This book's subject is the popularized version of the business concept of management process design. Making that concept more accessible is a very useful contribution. The downside of this book is that many people have assumed that it teaches you everything you need to know to do management process design, or to reengineer key processes. That, alas, is not true. If you find the subject of process design or reengineering to be of interest, I suggest that you first read James Champy's excellent book, REEENGINEERING MANAGEMENT. That book is a good template for how to make any beneficial change in an organization, including reengineering. Then, if you want to get fired up to make major changes, use REENGINEERING THE CORPORATION as a way to create passion about the subject for yourself. But do remember, you may not even have all the processes you need, so reengineering is not the only answer. For example, what is the management process that your company uses to improve its stock market valuation? If you are like most, you do not even have an effective process for stock price enhancement. So be sure to see if you have processes where they will do you the most good.

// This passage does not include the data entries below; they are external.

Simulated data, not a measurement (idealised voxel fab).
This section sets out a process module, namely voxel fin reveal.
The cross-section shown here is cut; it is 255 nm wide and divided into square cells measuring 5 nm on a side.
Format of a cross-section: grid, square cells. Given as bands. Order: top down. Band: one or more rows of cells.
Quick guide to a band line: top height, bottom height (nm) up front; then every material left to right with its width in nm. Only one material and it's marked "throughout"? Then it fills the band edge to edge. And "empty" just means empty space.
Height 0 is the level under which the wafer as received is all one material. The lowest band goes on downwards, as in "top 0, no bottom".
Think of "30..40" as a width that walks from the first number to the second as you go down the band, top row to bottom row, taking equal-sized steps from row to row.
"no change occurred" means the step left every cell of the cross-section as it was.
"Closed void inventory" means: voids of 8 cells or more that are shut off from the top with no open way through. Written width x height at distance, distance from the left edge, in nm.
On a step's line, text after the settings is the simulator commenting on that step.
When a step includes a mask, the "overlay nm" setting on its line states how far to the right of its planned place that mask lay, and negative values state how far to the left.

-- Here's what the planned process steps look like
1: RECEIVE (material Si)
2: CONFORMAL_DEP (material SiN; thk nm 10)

5 out of 5 stars Highly Recommended!   April 2, 2005
Rolf Dobelli (Switzerland)
4 out of 5 found this review helpful

Authors and reengineering consultants Michael Hammer and James Champy begin their book rather defensively by insisting that reengineering is not merely a forgotten fad of the 1990s. And they may be right, particularly given their insistence that companies must be totally, absolutely willing to discard the old and replace it with the new. The authors make dramatic claims for the potential of reengineering, and highlight interesting victories - such as Kodak, a company rarely cited as an example of success. The book presents reengineering as a simple, straightforward way to view business processes, figure out how to make them more rational and economical, and then implement necessary changes. The authors made a splash by labeling this approach as reengineering in the 1990s. The term became a euphemism for firing people in droves, then fell into discredit. This update may be intended to rescue the concept from its bad image, but it doesn't quite succeed. In the new millennium, companies deal with complex, costly processes by outsourcing them, yet the word "outsourcing" does not yet appear in this book's index. Such time lags aside, we find this business landmark well worth reading. After all, it's the management Bible of the '90s. Many of its hoary old verities still have the ring of truth.


5 out of 5 stars Important Read   June 29, 2009
Nick McCormick
1 out of 1 found this review helpful

The title might suggest that this one would be a bit of a sleeper. Not so. Somehow the authors managed to make it an enjoyable read. It's surprisingly straightforward. It starts out explaining a problem - i.e. companies are not designed properly. Decades ago, efficiency was achieved through the division of labor -by thin-slicing tasks into meaningless activities. Bloated bureaucracies were required to manage all the disparate parts/functions. It worked fine back then, but not any more. The customer has more say now, competition is stiffer, and change is rampant. In order to thrive today, businesses must organize around process not around functional silos.

The answer? Reengineering. It's not about making gradual improvements - like six sigma or TQM. Rather, it's about "tossing aside old systems and starting over." It's about dismantling the obsolete structures and redesigning processes to achieve dramatic improvements.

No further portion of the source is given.